By Alan Lucas, SV, “Soleares”

How Great Palm Island's cargo vessel, “Cannon Bay” was lost in cyclone Althea. A response to those readers of “Cruising the Coral Coast” who have requested more information than offered in my fact box on page 199 of 8th edition of “Cruising the Coral Coast”.


As most people who cruise the coral coast know, Great Palm Island is the home of a major aboriginal settlement which lies towards the southern end of the western face, in Casement Bay. It is serviced by plane and a supply barge which unloads at, or close to, a jetty situated at the inner end of a dredged channel through the intertidal shelf.

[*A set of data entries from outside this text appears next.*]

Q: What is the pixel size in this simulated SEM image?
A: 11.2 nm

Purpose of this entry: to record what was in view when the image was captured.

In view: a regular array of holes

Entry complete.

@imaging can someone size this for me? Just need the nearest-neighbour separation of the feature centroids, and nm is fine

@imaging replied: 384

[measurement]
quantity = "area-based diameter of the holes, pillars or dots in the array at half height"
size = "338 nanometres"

Up until the 1970's, policies were more towards self-help, the island having its own cargo vessel skippered by caucasian and crewed by aborigines. Named after a small bay towards the north of the island, she was the “Cannon Bay”, driven by twin Gardner's and loaded by her own goal post derricks. She carried around 30 tonnes.

Her timetable involved sailing Townsville every Monday and Wednesday, returning fully laden every Tuesday and Thursday. Friday was maintenance day on her mooring in Casement Bay. Two nights per week were spent at her berth in Townsville's Ross Creek in the vicinity of the present day Museum of Tropical Queensland.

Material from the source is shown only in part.